97th MPs solidify partnership with local high school
March 25, 2011
JUNCTION CITY, Kan. - Junction City High School and Soldiers with the 97th Military Police Battalion formalized their previously informal partnership with a Partnership Charter Signing Ceremony March 18 in the JCHS school gymnasium.
"The 97th Military Police Battalion has already been involved with some high school activities this past fall," said JCHS principal Stanley Dodds. "However, this event today solidifies the opportunity to expand those involvements multiple times."
The 97th MP Bn. provided motivational speakers for pre-football game dinners, guest speakers to JCHS JROTC functions and provided training opportunities to the JROTC program and other groups.
"We are looking forward to this partnership with great anticipation and tapping into a tremendous number of now available resources that we have never had," Dodds said.
The principal said he looks forward to utilizing the many opportunities the military has to offer.
"In a career academy structure, we are looking for opportunities - resources to help our young people learn and grow about different careers that they can pursue," Dodds said. "Because of this particular location, being next to Fort Riley, there's a lot of opportunities in the military, but what we want our students to understand (is the) Soldiers and military leaders have degrees in other areas, so we are hoping to utilize their expertise and bring them within the classrooms."
Lt. Col. Michael Mathews, commander, 97th MP Bn., agreed with Dodds.

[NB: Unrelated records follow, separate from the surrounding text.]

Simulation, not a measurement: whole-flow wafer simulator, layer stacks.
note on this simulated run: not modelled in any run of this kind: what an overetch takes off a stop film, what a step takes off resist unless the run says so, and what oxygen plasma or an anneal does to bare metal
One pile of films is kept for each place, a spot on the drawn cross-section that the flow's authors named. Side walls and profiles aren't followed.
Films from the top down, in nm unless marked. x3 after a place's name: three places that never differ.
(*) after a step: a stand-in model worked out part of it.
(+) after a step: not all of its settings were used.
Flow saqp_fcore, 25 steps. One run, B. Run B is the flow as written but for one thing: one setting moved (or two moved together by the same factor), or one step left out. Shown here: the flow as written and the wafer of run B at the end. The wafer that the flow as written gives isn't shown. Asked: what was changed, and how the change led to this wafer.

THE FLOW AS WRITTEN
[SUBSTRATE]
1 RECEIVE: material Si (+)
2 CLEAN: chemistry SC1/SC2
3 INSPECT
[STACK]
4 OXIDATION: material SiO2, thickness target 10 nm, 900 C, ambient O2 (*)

"I have a lot of very talented Soldiers and young officers in particular with college degrees ... we're hoping to have the opportunity to contribute in classrooms in a meaningful way and help the teachers and the administration, especially at a time when resources are short," Mathews said.
Mathews also said interaction with the surrounding communities have increased since Maj. Gen. Vincent Brooks, 1st Infantry Division and Fort Riley commanding general, assumed command.
"The 1st Infantry Division and other supporting units on Fort Riley have always worked hard to be good neighbors, but when the current commander of the "Big Red One," Maj. Gen. Brooks, arrived and assumed command, he asked us commanders to increase the rigor of our interactions with our supporting communities. This partnership will allow us to do just that."
The partnership will contribute to the school as well as the unit, he said.
"The work you do to educate our kids directly contributes to the readiness of the units at Fort Riley," Mathews said during the ceremony. "When a Soldier knows his kids are in good hands at school, then he or she can better focus on taking care of the mission. We hope this partnership will allow us to contribute to your education, as well as you have contributed to our mission."